Without going into detail, it is essential to give the main characteristics of the functioning of these markets. They are speculative markets in that one can buy and sell whenever one wants, as much as one wants or almost. They give an instantaneous price to all the important economic quantities, shares, currencies, loans, bonds, mineral raw materials (energy, metals) and agricultural raw materials (cereals, cotton, wool, etc.), as well as to the futures products on these quantities, that is to say to the anticipations on their future prices, thanks to the quotation of negotiable contracts.
Another characteristic is that practitioners in these markets use a very learned theory to manage their risks: mathematical theory of arbitrationwhich describes as “perfect” markets where it would be impossible to make a profit without risk. Such a practice is justified by the fact that the financial markets are today close to these ideal markets and are getting closer and closer because of the free and increasingly sophisticated speculation that is made possible by the ever more efficient computer and statistical means of teams specializing in speculation. Speculation practiced professionally has the consequence of conforming the markets towards a situation where speculation is more difficult, there is nothing contradictory in that. This mathematical basis on the one hand, the enormous volumes of transactions on the other, give the financial markets a power that is both spiritual and temporal, they coordinate all exchanges by imposing their prices as references.
But we must be careful not to fall into too hasty interpretations. This better conformity to mathematical theory does not mean that mathematics describes stock prices precisely. Prices can go up, down, become agitated, calm down, and be perfectly consistent with the theory because the latter does not say everything. In particular, it does not give trends. On the contrary, it says that trends are not visible, never clear. If a trend were objectively visible, we could make a profit from it without risk, and the trend would immediately disappear from the prices. Prices can therefore express opinions, and that is what they do, opinions on possible developments, but also opinions on concerns, risks. In the latter case, uncertainties are translated by an increase in volatility and a growth in the price of derivative products.

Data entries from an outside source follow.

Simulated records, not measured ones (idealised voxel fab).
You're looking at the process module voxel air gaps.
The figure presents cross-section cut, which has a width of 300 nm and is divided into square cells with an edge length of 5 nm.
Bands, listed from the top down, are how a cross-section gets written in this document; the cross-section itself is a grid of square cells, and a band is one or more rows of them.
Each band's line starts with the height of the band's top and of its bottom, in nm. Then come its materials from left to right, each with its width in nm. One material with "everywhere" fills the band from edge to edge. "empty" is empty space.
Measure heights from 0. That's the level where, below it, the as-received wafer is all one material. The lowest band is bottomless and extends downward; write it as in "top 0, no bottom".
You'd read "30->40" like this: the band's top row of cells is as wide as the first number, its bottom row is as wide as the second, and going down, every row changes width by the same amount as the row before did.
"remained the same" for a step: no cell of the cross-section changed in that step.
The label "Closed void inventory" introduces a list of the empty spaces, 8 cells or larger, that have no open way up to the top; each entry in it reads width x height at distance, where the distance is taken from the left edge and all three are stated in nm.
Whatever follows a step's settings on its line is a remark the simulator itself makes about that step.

Because it is important to understand that these financial markets are agitated, very agitated, increasingly agitated. The presence of this volatility is not an epiphenomenon but an inescapable deep structure on these organized markets. Volatility is one of the major characteristics of prices at all time scales. There is volatility to the tenth of a second, from day to day, from three months to five years, etc. The only thing that mathematical theory basically asserts is that the prices of financial markets fluctuate: there is necessarily volatility, enough so that we cannot objectively detect trends.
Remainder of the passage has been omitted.